Summit in Japan Will Focus on Helping Animals

The summit will develop response procedures and protocols to monitor, evacuate and treat animals contaminated by radiation.

Posted: April 25, 2011, 3 a.m. EDT

Livestock, horses, and companion animals, such as pet dogs and cats, were among the large number of animals left behind in the evacuation zone near the Fukushima Daiichi Nuclear Power Plant.
The International Fund for Animal Welfare (IFAW) will hold the summit on May 2–3. Topics will include radiation exposure, animal physiology, animal behavior, animal rescue and evacuation techniques, animal decontamination, animal sheltering and husbandry, wildlife habitat and rehabilitation, and human responder safety.

The summit is in response to the earthquake and subsequent tsunami that hit Japan on March 11 and caused damage to the Fukushima Daiichi Nuclear Power Plant. After radiation was detected outside of the plant, the government of Japan declared a mandatory evacuation of residents within the area.

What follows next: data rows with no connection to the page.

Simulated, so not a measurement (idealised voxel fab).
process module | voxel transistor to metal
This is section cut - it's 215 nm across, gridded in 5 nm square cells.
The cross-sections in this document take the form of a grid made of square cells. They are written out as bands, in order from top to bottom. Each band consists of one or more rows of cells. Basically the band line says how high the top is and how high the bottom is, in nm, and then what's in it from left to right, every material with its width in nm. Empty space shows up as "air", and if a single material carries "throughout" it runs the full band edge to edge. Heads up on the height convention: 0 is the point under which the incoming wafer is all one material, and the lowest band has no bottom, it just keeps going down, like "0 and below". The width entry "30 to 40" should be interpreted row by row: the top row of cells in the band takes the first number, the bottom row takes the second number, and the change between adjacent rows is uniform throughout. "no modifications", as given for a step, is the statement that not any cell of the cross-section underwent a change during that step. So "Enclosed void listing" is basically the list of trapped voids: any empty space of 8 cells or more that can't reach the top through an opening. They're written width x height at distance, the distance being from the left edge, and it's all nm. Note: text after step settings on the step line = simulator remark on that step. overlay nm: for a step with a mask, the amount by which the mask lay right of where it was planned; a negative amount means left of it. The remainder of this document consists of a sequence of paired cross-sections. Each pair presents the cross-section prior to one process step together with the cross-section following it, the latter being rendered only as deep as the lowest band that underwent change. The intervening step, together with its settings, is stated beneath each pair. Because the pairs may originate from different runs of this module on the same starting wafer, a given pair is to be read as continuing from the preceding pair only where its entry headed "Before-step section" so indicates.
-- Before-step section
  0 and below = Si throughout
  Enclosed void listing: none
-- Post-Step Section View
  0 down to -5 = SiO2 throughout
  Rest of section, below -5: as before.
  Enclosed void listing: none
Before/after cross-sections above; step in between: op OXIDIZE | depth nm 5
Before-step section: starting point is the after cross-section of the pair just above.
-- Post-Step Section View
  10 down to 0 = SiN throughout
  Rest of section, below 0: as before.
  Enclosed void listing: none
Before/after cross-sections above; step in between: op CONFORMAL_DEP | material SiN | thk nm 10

As such, a large number of animals, including livestock, horses and companion animals, were left behind, said Dick Green, disaster manager of IFAW.

IFAW noted that research in the United States shows that as many as 30 percent of evacuees will attempt to re-enter a disaster zone to rescue their pet.

“By removing those animals that can be safely decontaminated from the evacuation zone and reuniting them with their families, there will be a significant reduction in the number of people attempting to re-enter the danger zone—putting their own lives at risk,” Green said.

While the recommendations are being developed, an immediate animal relief plan has been recommended to Japanese authorities, according to IFAW. This includes setting up feeding stations in the evacuation zones, providing decontamination training to veterinary teams, positioning transport equipment in strategic staging areas and readying animal shelters for the influx of evacuated animals.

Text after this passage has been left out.